Climate and water
Climate and water - Homework #3
1. Radiation
a) (5 points)
Use the physical laws governing radiative heat transfer to explain why
the colors of the stars (such as the Sun) are related to their temperatures
but the colors of the planets are not. In other words why can we see the
sun (star) and Mars (planet)?
b) (5 points) Show how you would calculate the surface temperature
of a star if you knew the wavelength where its radiation is largest. What
is the Sun's surface temperature if that wavelength is 0.5012 mm?
c) (5 points) The Earth receives solar radiation with a flux
of 1370 W m-2. What is the solar flux on Mars, which is 1.542
times further away from the Sun.
d) (5 points) The Earth is about 3.5% closer to the Sun in winter
than is summer. Assuming all else stays the same, what is the implied difference
between the Earth's winter and summer effective temperatures? Which effective
temperature is higher winter or summer?
e) (5 points) Why is it that on a cloudy day, the temperature
tends to be lower than that during a clear day and why do clouds have an
opposite effect at night?
2. Atmospheric stability and moisture
a) (5 points)
Assume you have 1 kg of dry air, enclosed in a rigid container with a volume
of 1 m3. What is the pressure in the container when the temperature is
0 °C? 25°C? (Remember to convert T to °K.)

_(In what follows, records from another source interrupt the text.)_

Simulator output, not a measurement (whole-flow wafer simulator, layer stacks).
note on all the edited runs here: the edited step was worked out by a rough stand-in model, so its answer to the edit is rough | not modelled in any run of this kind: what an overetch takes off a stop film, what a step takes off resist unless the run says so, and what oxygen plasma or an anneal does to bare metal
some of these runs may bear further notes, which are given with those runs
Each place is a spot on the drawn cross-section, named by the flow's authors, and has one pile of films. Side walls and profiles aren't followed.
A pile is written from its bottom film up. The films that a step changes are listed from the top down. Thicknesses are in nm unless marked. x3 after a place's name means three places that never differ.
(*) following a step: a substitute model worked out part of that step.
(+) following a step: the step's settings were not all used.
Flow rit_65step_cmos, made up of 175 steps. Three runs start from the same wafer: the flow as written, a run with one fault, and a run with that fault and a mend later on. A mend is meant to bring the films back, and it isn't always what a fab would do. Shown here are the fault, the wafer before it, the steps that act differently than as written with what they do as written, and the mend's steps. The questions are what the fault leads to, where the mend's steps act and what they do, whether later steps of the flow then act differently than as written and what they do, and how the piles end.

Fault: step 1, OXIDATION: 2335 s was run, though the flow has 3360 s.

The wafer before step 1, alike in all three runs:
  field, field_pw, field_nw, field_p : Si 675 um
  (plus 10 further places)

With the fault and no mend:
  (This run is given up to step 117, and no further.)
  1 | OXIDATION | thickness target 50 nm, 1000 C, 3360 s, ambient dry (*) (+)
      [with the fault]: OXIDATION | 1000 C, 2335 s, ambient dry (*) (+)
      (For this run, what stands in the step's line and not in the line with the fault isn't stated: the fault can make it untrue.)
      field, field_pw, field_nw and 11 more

b) (5 points) Make a graph showing how the pressure of the air
inside the container (on the vertical axis) increases if the temperature
(horizontal axis) rises gradually from -20 °C to 100°C.
3. Hydrostatic balance
a) (5 points)
Write down the units of all the variables in the hydrostatic balance equation
and show that when similar terms are canceled on each side of the equation
the units on both sides are identical.
b) (5 points)
A mountaineer carries a barometer (a pressure measuring instrument) on
his climb. He notes the pressure at the beginning of his ascent [In meteorology
the pressure units used are usually Pascal (Pa) or millibar (mb) where
1 N/m2 = 1 Pa =10-2 Mb. The pressure at sea level is about 105
N/m2]. At his first rest stop, the climber takes another reading
of his barometer and finds that the pressure fell by 6000 Pa. Assuming
that the density of air is 1.225 kg/m3 (the nominal value at
sea level), how high is the climber above his starting point?
c) (5 points)
Can the climber assume that the pressure will continue to drop at the same
rate as he ascends up the mountain?
4. Temperature profiles
a) (5 points)The
table below has a set of temperature values as a function of height as
measured by a balloon carrying a temperature gauge. Make a graph of this
profile, with temperature on the horizontal axis and height on the vertical.
|
Temp
(°C)
|
Height
(km)
|
|
16
|
0
|
|
19
|
0.5
|
|
20
|
1
|
|
19
|
1.5
|
|
14
|
2
|
|
10
|
2.5
|
|
5
|
3
|
|
-15
|
4
|
|
-25
|
5
|
|
-35
|
6
|
|
-43
|
7
|
|
-50
|
8
|
|
-55
|
9
|
|
-57
|
10
|
b)
(5 points) Draw a line that shows how the temperature varies in a parcel
of air that ascends from the surface to a height of 5 km.
c)
(5 points) In the lower section of the atmosphere shown in the graph,
temperature is increasing with height (in what is called an inversion).
Does this make the lower atmosphere in this example stable or unstable?
d)
(5 points) In the middle section of the graph temperature falls 10°C
with each kilometer. Does this make this part of the atmosphere stable
or unstable?
5. Homework problem
a) (5 points)
Air with properties described in problem #D part 2 (temperature of 17°C
and 50% relative humidity) is rising up from the surface. At what elevation
will the vapor in the air begin to condense (use a value rounded up to
the nearest km)?
b) (5 points)
Assuming
a moist adiabatic lapse rate of 6.5°C/km, what will be the temperature
in the rising air at an elevation of 2km?
c) (5 points)
What will the relative humidity be at 2km?